The River tells the cat to succor a pewter-smith, encourage a weaver, promote the aspirations of a carpenter, and support a rugmaker. At the same time the cat is to have no truck with the town's parasitic plutocrat, Arunah Hyde. The cat tries anyway, but the plutocrat doesn't listen and nearly breaks up the cat's mission. But then nothing really comes of that central episode. The cat just goes on his helpful way.
We learn at the end that the fable is meant to account for the presence in museums of some early American craft pieces. Fair enough. In that respect it is cute, if fey.

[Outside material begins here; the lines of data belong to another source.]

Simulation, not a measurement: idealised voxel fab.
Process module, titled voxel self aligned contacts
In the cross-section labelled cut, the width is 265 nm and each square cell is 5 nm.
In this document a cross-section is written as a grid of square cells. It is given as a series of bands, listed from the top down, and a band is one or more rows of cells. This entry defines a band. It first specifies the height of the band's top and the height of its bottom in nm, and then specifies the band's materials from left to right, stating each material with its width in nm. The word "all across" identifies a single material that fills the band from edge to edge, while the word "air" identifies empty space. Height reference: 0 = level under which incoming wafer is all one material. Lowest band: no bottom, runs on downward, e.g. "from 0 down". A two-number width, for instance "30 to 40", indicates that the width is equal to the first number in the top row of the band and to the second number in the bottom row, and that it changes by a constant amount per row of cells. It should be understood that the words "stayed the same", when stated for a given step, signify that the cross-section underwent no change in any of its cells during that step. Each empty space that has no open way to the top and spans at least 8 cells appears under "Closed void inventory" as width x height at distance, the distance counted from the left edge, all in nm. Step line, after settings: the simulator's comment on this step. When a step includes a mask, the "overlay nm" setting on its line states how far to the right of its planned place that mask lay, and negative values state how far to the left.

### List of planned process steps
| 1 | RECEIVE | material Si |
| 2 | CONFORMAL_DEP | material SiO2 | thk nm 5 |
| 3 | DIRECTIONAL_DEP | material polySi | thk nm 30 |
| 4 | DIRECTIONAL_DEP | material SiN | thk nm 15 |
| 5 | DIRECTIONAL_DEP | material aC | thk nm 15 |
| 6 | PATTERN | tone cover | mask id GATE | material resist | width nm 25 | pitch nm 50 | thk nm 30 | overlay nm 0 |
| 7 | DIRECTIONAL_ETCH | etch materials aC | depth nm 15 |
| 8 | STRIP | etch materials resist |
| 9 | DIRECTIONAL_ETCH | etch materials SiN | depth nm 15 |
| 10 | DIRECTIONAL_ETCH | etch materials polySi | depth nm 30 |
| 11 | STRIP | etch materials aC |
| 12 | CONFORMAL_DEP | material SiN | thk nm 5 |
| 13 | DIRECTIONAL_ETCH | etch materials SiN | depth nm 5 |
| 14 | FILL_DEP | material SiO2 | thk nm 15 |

It is harder to place The Blue Cat of Castle Town politically. It celebrates productive labor in a way that can tip either left or right: toward commune-y arts-and-crafts movements or toward stubborn, self-sufficient yeomanry. In either case, the plutocrat Arunah Hyde is an available villain: either the personification of Capital, or the dastardly rootless cosmopolitan leeching away the honest work of the Anglo settler-colonialist.
Or maybe Arunah is just a Snidely-Whiplash kind of melodrama villain. In which case I have to stop "reading too much into it" and treat Coblentz's book as a silly story of a cat. But I'm not sure it's that simple.
Coblentz, Catherine Cate. The Blue Cat of Castle Town. Illustrated by Janice Holland. 1949. New York: David McKay, 1967.